During symmetry breaking there is less order and more chaos, and the fundamental characteristics of the universe are radically altered

Friday, August 13, 2021

What would I say to you?

 We never got to talk. Not really. 

When I look back, I don't know how many of our conversations were real. You were always hiding the most important bits from me. So can I ever say that it was real? 

You moved. I don't know where you are now. 

It wasn't as though I was ever going to go back to your house, try to have a conversation again. You were so horrible to me when I tried before. I wasn't planning to make that mistake again. But I did feel comfort knowing that the option was there - thinking that maybe there could be some sort of closure. Now, there's only a great void. A physical chasm that's become as significant as the emotional and psychological chasm between us.  

When I look back, I'm inclined towards the best memories. But that isn't honest, is it? The betrayal was a more significant portion of time, and portion of my life. It crashed my world, and ultimately stole my work and career, my financial security and peace of mind. It wrecked me for so long. I can't ever think through that clearly (I never was able to) because it's so imbued with feelings of terror and shame. Whenever I'm triggered into those memories, it takes me days to recover. 
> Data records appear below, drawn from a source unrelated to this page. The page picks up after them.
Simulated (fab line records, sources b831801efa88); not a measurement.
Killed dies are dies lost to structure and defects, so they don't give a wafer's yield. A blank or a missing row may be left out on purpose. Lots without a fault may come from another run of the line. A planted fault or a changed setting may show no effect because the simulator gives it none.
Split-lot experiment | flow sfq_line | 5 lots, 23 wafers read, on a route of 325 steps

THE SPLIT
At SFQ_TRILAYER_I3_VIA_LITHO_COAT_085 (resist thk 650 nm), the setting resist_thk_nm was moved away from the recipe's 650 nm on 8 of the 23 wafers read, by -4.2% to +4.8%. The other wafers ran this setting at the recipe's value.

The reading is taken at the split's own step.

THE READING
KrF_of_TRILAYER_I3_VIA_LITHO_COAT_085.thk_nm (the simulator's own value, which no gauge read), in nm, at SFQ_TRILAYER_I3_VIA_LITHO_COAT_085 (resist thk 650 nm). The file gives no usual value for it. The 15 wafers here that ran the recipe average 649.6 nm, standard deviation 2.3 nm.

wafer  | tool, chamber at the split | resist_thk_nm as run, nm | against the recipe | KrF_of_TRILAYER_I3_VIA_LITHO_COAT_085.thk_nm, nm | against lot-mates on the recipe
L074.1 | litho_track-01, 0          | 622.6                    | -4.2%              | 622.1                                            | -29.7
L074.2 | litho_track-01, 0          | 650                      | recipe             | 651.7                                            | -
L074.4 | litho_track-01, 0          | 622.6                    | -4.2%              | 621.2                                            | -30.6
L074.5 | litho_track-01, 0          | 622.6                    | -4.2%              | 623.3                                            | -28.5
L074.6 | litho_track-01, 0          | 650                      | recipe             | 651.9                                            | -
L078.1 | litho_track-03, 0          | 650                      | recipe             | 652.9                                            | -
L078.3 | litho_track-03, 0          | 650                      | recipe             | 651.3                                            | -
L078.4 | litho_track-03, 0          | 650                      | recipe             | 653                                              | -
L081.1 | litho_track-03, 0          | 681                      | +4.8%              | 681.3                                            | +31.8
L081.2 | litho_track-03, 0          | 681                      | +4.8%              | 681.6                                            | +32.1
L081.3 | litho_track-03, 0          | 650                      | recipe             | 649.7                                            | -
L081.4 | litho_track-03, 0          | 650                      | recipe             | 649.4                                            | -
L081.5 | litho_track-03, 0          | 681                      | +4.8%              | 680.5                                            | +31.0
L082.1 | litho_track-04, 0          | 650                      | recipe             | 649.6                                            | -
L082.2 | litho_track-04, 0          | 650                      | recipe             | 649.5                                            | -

I'm trying to finish this most recent novel. I'm stuck on the final chapters - because I've written myself into a literary eqivalence and I can't find resolution in the book because I can't find my personal resolution. And this pisses me off. My writing is the one thing I feel some control over and enthusiasm for. I hate the idea that you'll fuck this up for me too. 

So, what would I say to you? If you were able to actually receive my words, instead of those horrible things you did in real life? The lying, the denials, the gaslighting ("nobody has ever harmed you. You were never harmed.") Fuck that. Every time I tried to talk to you, I was dissociated and could hardly speak. Even if you were to behave kindly, I doubt I could say anything I mean. You're just too unsafe for me to be honest with you. 

The only thing I can do is imagine a scenario where you and I could have a real conversation. What would I say to you? 

It's been bad. What you did was really bad for me. I'm afraid to start describing everything that happened because I can't bear the thought of your apathy or derision about it.  I don't trust you - even this imaginary version of you. So I'll keep this part to myself for right now. 

What I really want to say is: I miss you. I miss being able to be around you and feeling like I would burst for happiness. I miss your thoughts and the way your mind worked. I miss your charismatic humor - and how every time we were together, it felt like the beginning of an amazing adventure. 

I miss who I was in those days when I trusted you. I was a different person. Happy. Passionate. I wanted to protect you, to protect us, to be the best and most ethical version of myself - to help you be the best and most ethical version of yourself, too. 

I wish we'd been able to have all those things we imagined. I wish I'd been able to make love to you every day for the past decade. I wish we'd had children together. That dream was so real to me for so long, I couldn't tolerate the contrast with what you had actually done. 

I wish I hadn't lost such a significant part of myself when I lost you. It's like a chunk of my soul got carved out, that I gave it to you, and I've never been able to get it back. I think that's why I'm so upset to think that I can't know where you are now. You have that portion of my soul, and it feels unbearable to not know where it is. 

I wish you had chosen differently. That's all. I don't know why you didn't. I'm inclined to think that it was some sort of moral weakness on your part - but maybe that's harsh and judgmental. Maybe it was just a calculation to you and you felt like you had too much to lose.  Or maybe you were like me - so traumatized that the walls went up involuntarily and you couldn't feel anything or be in touch with the person you'd been when you were with me.